It's been awhile since Thad Matta has had a defensive anchor in the middle. Failed projects like Amir Williams were preceded by offense-first players such as Jared Sullinger. With the arrival of 4-star center Daniel Giddens out of Oak Hill, that will change.
Though he is an excellent defender, don't think that Giddens is an offensive liability. There's a reason he is rated as the #10 center in the Class of 2015 by ESPN. Giddens has incredible athleticism, and can already finish with authority. But it is his defense that makes him stand out. At 6'10" and 240 pounds, Giddens is long enough that he can be an elite shot blocker and big enough that it is nearly impossible to move him off the block--let alone score on him.
Oak Hill is always close to a high school all-star team and Giddens played with a veritable who's-who of Division I prospects during his senior year. With Giddens manning the middle, the Warriors won their first 46 games before falling to Ben Simmons and Montverde in the finals of the Dick's National High School Tournament. Dwayne Bacon (Florida State), Andrew Fleming (Iowa), Terrence Phillips (Missouri), and Joshua Reaves (Penn State) all will be joining Giddens at the next level.
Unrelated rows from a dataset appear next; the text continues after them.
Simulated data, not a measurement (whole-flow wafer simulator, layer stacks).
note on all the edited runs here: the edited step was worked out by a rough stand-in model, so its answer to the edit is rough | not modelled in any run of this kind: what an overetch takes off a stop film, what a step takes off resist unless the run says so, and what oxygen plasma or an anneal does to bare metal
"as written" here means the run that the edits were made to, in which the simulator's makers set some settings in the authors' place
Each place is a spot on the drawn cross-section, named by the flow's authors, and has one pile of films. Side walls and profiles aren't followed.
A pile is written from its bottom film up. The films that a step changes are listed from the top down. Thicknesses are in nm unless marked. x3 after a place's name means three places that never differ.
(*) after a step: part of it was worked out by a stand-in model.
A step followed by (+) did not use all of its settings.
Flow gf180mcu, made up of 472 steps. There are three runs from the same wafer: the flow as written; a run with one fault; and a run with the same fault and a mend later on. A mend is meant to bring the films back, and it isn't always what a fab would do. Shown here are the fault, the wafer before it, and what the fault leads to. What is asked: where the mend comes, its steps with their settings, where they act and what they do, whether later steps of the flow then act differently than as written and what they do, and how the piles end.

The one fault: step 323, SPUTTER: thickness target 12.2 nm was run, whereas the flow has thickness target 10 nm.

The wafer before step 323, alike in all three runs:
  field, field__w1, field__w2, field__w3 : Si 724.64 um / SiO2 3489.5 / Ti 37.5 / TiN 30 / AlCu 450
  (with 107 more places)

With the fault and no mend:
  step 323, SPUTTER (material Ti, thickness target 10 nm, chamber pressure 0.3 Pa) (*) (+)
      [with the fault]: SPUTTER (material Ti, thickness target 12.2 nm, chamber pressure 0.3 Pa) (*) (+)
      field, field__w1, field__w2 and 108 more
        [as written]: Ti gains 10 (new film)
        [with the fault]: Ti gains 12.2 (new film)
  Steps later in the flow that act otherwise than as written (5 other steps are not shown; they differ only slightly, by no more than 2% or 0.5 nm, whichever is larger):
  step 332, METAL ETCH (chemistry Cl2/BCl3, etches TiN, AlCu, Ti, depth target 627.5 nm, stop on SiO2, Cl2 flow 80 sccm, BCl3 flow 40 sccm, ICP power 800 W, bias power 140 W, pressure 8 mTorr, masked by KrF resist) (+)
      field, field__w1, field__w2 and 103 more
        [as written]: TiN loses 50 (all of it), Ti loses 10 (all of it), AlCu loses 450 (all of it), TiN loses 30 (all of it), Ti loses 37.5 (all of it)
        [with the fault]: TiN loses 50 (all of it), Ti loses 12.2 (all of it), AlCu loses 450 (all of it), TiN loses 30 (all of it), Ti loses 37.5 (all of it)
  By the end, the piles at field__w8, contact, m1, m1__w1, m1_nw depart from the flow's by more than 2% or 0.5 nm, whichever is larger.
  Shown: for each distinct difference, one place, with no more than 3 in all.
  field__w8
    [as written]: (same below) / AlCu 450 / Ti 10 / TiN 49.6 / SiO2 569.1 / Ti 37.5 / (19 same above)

Prior to his season at Oak Hill, Giddens played at Wheeler (Ga.) with 5-star recruit Jaylen Brown (Cal). In his junior season he was already dominant enough to average a double-double, tallying 12 points, 10 rebounds, and four blocks per game. Giddens has international experience as well. In 2014 he played for Team USA in the FIBA U-16 Americas Championship and took home a gold medal. The Americans won all five games by an average of 53.4 points.
Why does all of this matter? Giddens has already played with and against the best players in the country, and the transition to college competition should be seamless. This is especially important since Ohio State is playing an uncharacteristically difficult non-conference schedule, including games against Kentucky, Virginia, Connecticut, Memphis, and Louisiana Tech.
How He'll Fit at Ohio State
There's a trio of centers that Matta can turn to and I'll talk more about Trevor Thompson and David Bell later in this series. Giddens should be the starter from Day One and Thompson will spell him from time to time. There won't be a lot asked of Giddens offensively (at least initially), but a frontcourt pairing of Giddens and Jae'Sean Tate can stifle teams defensively.
Giddens is still a work in progress at the offensive end. He can finish from the post and is athletic enough to throw down alley-oops (as he did countless times on feeds from Phillips at Oak Hill), but the development of a reliable 12-15 foot jumper would do wonders for Ohio State's spacing. Tate is an offensive liability outside of the paint and Matta can't afford to play Giddens and Tate simultaneously if neither can knock down a jump shot. Giddens' development over the next couple of years is crucial, and will determine whether or not he can be a star at Ohio State. I know all too well what can happen with a big man with gobs of athleticism fails to develop--you end up with Hanner Mosquera-Perea.